Last-ditch cross-party effort launched to stop no-deal Brexit
The move came as Theresa May and her top team sought a way out of the current deadlock in an extended session of Cabinet in Downing Street.
A cross-party group of senior MPs has launched a bid to force Theresa May to stop no-deal Brexit by tabling a bill requiring the Prime Minister to extend the negotiation process beyond April 12.
Following the failure of MPs to unite behind an alternative to Mrs May’s plan on Monday, the group, including Conservative grandee Sir Oliver Letwin and Labour’s Yvette Cooper, aims to pass the bill through the Commons in a single day on Wednesday.
The move was announced as Mrs May and her senior ministers were locked in a mammoth Cabinet session lasting more than seven hours at 10 Downing Street to try to break the Brexit deadlock.

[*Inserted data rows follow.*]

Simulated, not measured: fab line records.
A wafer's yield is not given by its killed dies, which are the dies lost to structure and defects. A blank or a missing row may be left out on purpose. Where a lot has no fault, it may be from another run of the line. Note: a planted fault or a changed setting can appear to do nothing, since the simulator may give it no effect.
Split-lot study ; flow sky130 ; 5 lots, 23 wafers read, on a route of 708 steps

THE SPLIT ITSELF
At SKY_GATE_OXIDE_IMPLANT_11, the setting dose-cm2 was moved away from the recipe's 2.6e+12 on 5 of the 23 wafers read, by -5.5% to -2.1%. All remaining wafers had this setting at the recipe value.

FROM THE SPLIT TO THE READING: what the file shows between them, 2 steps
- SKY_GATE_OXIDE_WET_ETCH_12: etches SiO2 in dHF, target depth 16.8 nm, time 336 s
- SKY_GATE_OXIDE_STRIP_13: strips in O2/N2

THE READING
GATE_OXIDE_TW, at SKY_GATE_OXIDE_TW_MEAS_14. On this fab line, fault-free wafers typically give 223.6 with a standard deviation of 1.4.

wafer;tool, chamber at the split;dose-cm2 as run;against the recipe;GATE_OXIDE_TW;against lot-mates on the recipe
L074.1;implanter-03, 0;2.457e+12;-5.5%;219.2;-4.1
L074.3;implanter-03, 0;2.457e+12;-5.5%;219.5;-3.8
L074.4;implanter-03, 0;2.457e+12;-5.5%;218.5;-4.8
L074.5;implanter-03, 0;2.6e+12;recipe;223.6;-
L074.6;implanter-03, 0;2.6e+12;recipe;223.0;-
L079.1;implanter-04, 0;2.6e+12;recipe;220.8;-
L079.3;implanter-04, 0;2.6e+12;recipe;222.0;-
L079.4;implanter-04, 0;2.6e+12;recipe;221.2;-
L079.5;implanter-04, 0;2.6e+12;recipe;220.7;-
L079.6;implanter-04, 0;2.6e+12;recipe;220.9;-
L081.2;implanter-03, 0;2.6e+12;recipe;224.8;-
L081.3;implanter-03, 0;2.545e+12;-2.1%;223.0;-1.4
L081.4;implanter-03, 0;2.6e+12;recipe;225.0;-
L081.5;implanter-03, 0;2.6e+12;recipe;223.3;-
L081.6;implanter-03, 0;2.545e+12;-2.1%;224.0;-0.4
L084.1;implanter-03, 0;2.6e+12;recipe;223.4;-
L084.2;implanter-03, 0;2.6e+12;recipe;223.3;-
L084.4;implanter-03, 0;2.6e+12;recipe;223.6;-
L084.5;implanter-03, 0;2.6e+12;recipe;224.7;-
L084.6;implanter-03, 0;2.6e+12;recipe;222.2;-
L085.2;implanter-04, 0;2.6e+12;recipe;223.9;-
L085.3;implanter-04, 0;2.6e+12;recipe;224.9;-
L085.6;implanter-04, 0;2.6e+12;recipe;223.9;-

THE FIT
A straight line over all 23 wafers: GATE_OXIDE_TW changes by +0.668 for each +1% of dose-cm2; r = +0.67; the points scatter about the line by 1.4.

Number 10 made clear on Tuesday that exit without agreement in 10 days time remains the legal default unless MPs approve a deal.
And EU chief negotiator Michel Barnier said a no-deal departure was becoming “day after day more likely”.
French President Emmanuel Macron warned that an extension to the Article 50 negotiation process cannot be taken for granted, and that the UK would have to present a “credible alternative plan backed by a majority” at next week’s summit in order to secure it.
Speaking alongside Irish Taoiseach Leo Varadkar before talks in Paris, Mr Macron said: “Should the United Kingdom be unable – three years after the referendum – to propose a solution backed by a majority, they will de facto have chosen for themselves to leave without a deal. We cannot avoid failure for them.”
The EU could not become “the hostage to the solution to a political crisis in the UK”, said the French president.
A leaked letter from cabinet secretary Sir Mark Sedwill, obtained by the Daily Mail, showed that the UK’s top civil servant has warned of 10% food price hikes, economic recession and disruption to security if Britain crashes out without a deal.
Instead of initiating a third round of indicative votes on Wednesday, when Parliament once more has control over the Commons timetable, Sir Oliver will table a paving motion to allow debate and votes on Ms Cooper’s bill. An amendment to his motion would set aside April 8 for indicative votes.
The single-clause Cooper bill requires the Prime Minister to table her own motion seeking MPs’ approval for an extension to the Article 50 process of Brexit talks to a date of her choosing.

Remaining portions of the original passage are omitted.